About

Photo by Sue Kwon

Rowan Ricardo Phillips is one of the most vital and versatile writers working today—a poet, essayist, and translator whose work spans forms and continents, eras and disciplines. He is the author of four acclaimed poetry collections—The Ground, Heaven, Living Weapon, and Silver—each a testament to his lyric rigor, formal mastery, and philosophical depth. His poems move fluently between the mythic and the modern, the personal and the historical, composing a body of work that is as intellectually precise as it is emotionally resonant. Heaven and Silver were both longlisted for the National Book Award in Poetry and named among NPR’s best books of the year.

Phillips’s nonfiction continues this project in another key. The Circuit: A Tennis Odyssey won the PEN/ESPN Award for Literary Sports Writing and was hailed by The Wall Street Journal for prose “comparable to John McPhee’s, which is high praise.” His most recent nonfiction work, I Just Want Them to Remember Me: Black Baseball in America, is a sweeping narrative history and elegy—chronicling the rise, artistry, and enduring legacy of Black baseball in the United States. As part of this ongoing work, he served as a curatorial consultant for the National Baseball Hall of Fame and Museum’s Souls of the Game: Voices of Black Baseball exhibition, which opened in 2024.

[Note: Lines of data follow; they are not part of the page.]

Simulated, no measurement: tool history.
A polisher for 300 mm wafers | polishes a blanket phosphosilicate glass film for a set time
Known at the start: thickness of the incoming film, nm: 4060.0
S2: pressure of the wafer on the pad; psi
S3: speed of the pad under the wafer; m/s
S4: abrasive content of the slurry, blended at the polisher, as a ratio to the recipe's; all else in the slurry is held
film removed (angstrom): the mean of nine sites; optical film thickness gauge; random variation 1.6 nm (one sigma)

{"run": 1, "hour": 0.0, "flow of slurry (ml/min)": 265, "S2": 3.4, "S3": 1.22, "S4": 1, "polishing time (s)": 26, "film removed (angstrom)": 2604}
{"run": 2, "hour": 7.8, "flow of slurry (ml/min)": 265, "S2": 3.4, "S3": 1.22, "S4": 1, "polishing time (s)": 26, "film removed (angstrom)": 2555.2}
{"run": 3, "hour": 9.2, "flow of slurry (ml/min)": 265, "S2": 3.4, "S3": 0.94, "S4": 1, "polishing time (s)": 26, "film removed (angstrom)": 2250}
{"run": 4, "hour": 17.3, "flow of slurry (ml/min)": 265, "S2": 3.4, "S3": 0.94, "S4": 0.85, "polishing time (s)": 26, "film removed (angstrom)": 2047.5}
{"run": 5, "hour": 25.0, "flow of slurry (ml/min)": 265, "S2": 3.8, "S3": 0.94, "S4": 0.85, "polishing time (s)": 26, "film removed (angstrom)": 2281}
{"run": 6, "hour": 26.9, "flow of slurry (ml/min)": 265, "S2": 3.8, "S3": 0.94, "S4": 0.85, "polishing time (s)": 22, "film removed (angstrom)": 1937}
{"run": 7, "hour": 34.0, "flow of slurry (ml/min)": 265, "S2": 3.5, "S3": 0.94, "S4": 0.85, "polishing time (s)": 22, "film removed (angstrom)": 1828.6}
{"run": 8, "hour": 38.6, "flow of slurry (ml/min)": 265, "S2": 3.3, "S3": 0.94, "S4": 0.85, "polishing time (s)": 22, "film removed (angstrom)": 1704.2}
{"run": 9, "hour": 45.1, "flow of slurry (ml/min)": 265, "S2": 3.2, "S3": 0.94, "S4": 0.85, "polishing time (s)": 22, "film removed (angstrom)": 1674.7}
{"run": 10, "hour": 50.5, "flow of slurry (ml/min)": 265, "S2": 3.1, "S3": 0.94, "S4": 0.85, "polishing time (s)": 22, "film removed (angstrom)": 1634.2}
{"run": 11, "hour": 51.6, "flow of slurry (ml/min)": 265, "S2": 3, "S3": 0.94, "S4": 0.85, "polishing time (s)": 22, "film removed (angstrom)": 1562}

He is the poetry editor of The New Republic and editor of the Princeton Series of Contemporary Poets. His honors include a Whiting Award, a Guggenheim Fellowship, the Anisfield-Wolf Book Award for Poetry, and an Arts and Letters Award in Literature from the American Academy of Arts and Letters.

Phillips lives in New York and Barcelona. His work—across verse and prose, analysis and imagination—asks what it means to remember, to reckon, to shape beauty from history’s inheritance. Whether on the page or at the podium, he speaks with the cadence of poetry and the clarity of thought—always cultivating what endures.